Self-summary

I rarely have to force myself to edit down my words online. I’m verbose in reality, but less so on paper, and more often than not I find myself struggling to meet minimum word counts than to come in under the maximum.

Here, I know who I am, because I’m honest, but honest in the moment: what I say is true today, but it might be less so tomorrow. That said, the blog isn’t everything I am, either: it’s love, anger, disability, MH and food – all things that matter, but make up a fraction of the ‘real me.’

Of all the things I hate about internet dating, the self-summary is high on the list. Is it easier to be able to say as much as you want, OK Cupid style, or to be confined to 500 characters, à la Tinder?

So, how would I summarise myself? There’s the stuff that’s true every day: that I won’t have seen that film you’re talking about, that I live on chocolate and wine, that I’m Charlie almost as much as I am RL me, that I have a disability, that I sometimes struggle with anxiety, that I chat, a lot, that I love books, bath oil, and words, that I want children, and hugs, and long walks in the rain.

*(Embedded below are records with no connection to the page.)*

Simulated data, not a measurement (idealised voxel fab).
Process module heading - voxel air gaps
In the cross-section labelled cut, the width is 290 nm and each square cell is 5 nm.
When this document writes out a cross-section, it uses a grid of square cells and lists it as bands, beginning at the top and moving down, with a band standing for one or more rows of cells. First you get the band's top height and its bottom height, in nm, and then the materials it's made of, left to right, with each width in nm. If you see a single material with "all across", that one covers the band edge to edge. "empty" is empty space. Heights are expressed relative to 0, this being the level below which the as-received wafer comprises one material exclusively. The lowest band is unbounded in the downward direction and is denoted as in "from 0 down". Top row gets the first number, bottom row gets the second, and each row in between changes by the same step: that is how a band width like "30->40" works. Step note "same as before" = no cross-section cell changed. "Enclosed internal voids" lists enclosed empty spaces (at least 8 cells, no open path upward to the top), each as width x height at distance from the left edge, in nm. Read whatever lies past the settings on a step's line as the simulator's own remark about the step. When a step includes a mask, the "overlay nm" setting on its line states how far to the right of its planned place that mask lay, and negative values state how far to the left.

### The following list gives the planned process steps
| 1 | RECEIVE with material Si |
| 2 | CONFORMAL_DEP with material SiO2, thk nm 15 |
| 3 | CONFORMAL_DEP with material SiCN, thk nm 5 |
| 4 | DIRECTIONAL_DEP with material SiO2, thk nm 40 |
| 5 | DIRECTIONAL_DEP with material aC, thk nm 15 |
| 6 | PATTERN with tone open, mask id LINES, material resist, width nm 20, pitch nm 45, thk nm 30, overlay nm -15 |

But there’s also the stuff that shifts. And, as this excellent piece by Jilly Boyd proves, the little details of someone’s life are often far more fascinating than the bigger picture. Some days, I’m a Dairy Milk girl, other days Galaxy. My signature scent is Dior Pure Poison but at the moment I flirt with YSL Opium every time I go in John Lewis, because it matches the way I feel right now. I’m the book on my nightstand, the recipe I return to again and again this month, the track on permanent repeat on my phone, the short story floating around in my head.

I’m all of that, but on Tinder I’m a ‘sometimes scary-seeming, but actually super-soft feminist, working in publishing, baking, writing, and learning to run (badly!) in my spare time.’

It’s not the best thing I’ve ever written.